Rainbow Banner Day

No, these are not actually the colors of their robes. Except for the black ones; those are real.

The sad part of the decision is that it was so close. This one should have been a no-brainer.

The vote was 5-4, a complete liberal-conservative split, with Justice Kennedy, author of the two previous decisions expanding basic rights to include gay and lesbian people, being the swing, deciding, vote, as well as author of this decision. All three decisions arrived on June 26, and human dignity was the common theme in each. The opposing justices were nearly apoplectic in their dissents, stooping in Scalia's case to critiquing Kennedy's prose, while Roberts fretted that marriage equality opens the door to the normalization of polygamy, and Thomas grumbled that dignity is not something that can be either granted or taken away by a government, citing slavery and internment camps as cases of human beings remaining dignified even as they were legally treated as subhuman by the United States.

In the end, then, as with the decision on the Affordable Care Act issued yesterday, the Supreme Court decided pragmatically and inevitably in favor of treating larges classes of Americans--in this case, gay Americans, in yesterday's case, the millions of previously-uninsured Americans now covered by the ACA--as exactly what they are: human beings deserving of all the rights and responsibilities accorded every other American by the Constitution.

In fact, both these cases reach deeper than the Constitution, to the very foundation of American identity: the rights, enshrined in the Declaration of Independence, to life, liberty, and the pursuit of happiness. Reading Justice Roberts's conclusion to yesterday's decision, and Justice Kennedy's to today's, what comes through most clearly is that the Court had the power to either protect or harm the lives, liberty, and happiness of millions of Americans, and chose to err on the side of protection. As I said at the outset, it grieves me that there were any "no" votes cast in either case.

It continues to grieve me that my former co-religionists, the membership of the United Methodist Church, are still so solidly on the side of the Supreme Court's minority on this decision. There are even efforts being taken to dilute the say of the entire Western Jurisdiction--much more than half the geographical territory of the denomination--in decisions made at General Conference, for the simple reason that western United Methodists are consistently more progressive than any those of any jurisdiction. It's as if Congress were to pass a law reducing the number of members who could be elected from blue states.
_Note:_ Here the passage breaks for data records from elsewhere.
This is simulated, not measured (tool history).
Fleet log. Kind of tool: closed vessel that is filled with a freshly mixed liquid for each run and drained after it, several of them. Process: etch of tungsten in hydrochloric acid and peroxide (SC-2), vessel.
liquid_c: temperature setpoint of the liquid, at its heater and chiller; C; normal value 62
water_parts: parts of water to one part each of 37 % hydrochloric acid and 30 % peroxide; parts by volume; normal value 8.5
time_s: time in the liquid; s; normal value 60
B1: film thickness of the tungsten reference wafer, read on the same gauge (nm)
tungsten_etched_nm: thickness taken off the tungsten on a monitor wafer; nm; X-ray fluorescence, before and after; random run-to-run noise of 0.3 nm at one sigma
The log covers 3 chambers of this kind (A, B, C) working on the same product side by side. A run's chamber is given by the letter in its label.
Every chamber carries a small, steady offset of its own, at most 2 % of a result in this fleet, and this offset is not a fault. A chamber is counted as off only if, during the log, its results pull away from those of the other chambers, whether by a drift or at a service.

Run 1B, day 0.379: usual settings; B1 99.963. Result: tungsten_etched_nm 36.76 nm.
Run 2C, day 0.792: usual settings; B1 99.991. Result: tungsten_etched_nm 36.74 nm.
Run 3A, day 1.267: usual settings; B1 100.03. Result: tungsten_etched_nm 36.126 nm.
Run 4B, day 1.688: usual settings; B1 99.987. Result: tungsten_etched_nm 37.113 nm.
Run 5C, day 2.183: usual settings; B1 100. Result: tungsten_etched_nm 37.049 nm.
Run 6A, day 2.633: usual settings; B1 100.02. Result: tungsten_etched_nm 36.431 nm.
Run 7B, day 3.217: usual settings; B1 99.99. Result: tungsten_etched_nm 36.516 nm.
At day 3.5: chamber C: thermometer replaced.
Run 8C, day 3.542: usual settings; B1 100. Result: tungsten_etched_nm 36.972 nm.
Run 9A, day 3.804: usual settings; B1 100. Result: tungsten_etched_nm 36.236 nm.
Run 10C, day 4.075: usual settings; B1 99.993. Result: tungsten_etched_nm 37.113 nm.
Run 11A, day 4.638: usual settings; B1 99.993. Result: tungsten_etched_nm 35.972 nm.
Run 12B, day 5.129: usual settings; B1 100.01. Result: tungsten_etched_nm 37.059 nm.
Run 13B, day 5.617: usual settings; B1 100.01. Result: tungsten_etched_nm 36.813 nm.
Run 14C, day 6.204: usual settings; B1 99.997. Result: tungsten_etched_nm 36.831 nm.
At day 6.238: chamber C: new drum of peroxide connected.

Much of my distress comes from how obvious this should be for anyone who takes seriously the teachings of Jesus: of all people, the church should be most concerned with the well-being of the marginalized, whether we call them Samaritans, beggars, prostitutes, tax collectors, prisoners, children, women, or gay. At its best, the United Methodist Church has placed such outreach at the core of its identity. At its worst, and all too often, it has sided with slave-owners, Klansmen, bigots, misogynists, and homophobes, positions that mirror the fluctuating role of the Supreme Court in expanding and contracting the rights of Americans.

I've been thinking a lot about the role of the Confederate battle flag in the ongoing divisions our nation is suffering. I wrote just after the Charleston shooting about how, contrary to what many of my atheist friends have been saying, the attack was not just an assault on African-Americans, but on religious African-Americans. I was delighted to hear this morning, then, that Russell Moore, president of the Southern Baptist Convention (a denomination that embodies, in so many ways, all that is wrong with Southern Christianity--sexism, racism, homophobia, fundamentalism, and on and on) has called for the removal of the Confederate battle flag from all Southern Baptist churches, saying, powerfully, that
The cross and the Confederate flag cannot co-exist without one setting the other on fire
I couldn't have said that better myself. And I've tried.

The tragedy of United Methodism, and of so much other mainline Protestantism, is that these denominations are struggling so hard to maintain their unity that they are contorting themselves to make room for both the haters and the lovers. In the process, they lose all relevance, whether to progressives or reactionaries. Churches that fully embrace inclusion are vibrant communities where love is affirmed in all its forms. Churches that sincerely reject such radical equality marginalize themselves, as American society as a whole continues to progress toward greater and greater expansion of human rights. It's absolutely their right to express their bigotry, and the right of every other American to either ignore them or gently encourage them to take their protests somewhere less offensive.

I can go on ranting about the reactionary homophobia of the four members of the Supreme court who opposed this decision, and the conservative believers they represent. But I'd rather not. This is a day for celebration. Justice Kennedy summed it up beautifully with these words:
No union is more profound than marriage, for it embodies the highest ideals of love, fidelity, devotion, sacrifice, and family. In forming a marital union, two people become something greater than once they were. As some of the petitioners in these cases demonstrate, marriage embodies a love that may endure even past death. It would misunderstand these men and women to say they disrespect the idea of marriage. Their plea is that they do respect it, respect it so deeply that they seek to find its fulfillment for themselves. Their hope is not to be condemned to live in loneliness, excluded from one of civilization’s oldest institutions. They ask for equal dignity in the eyes of the law. The Constitution grants them that right.
As was the case with Russell Moore's words, I could not have said this better myself. Thank you, Justice Kennedy.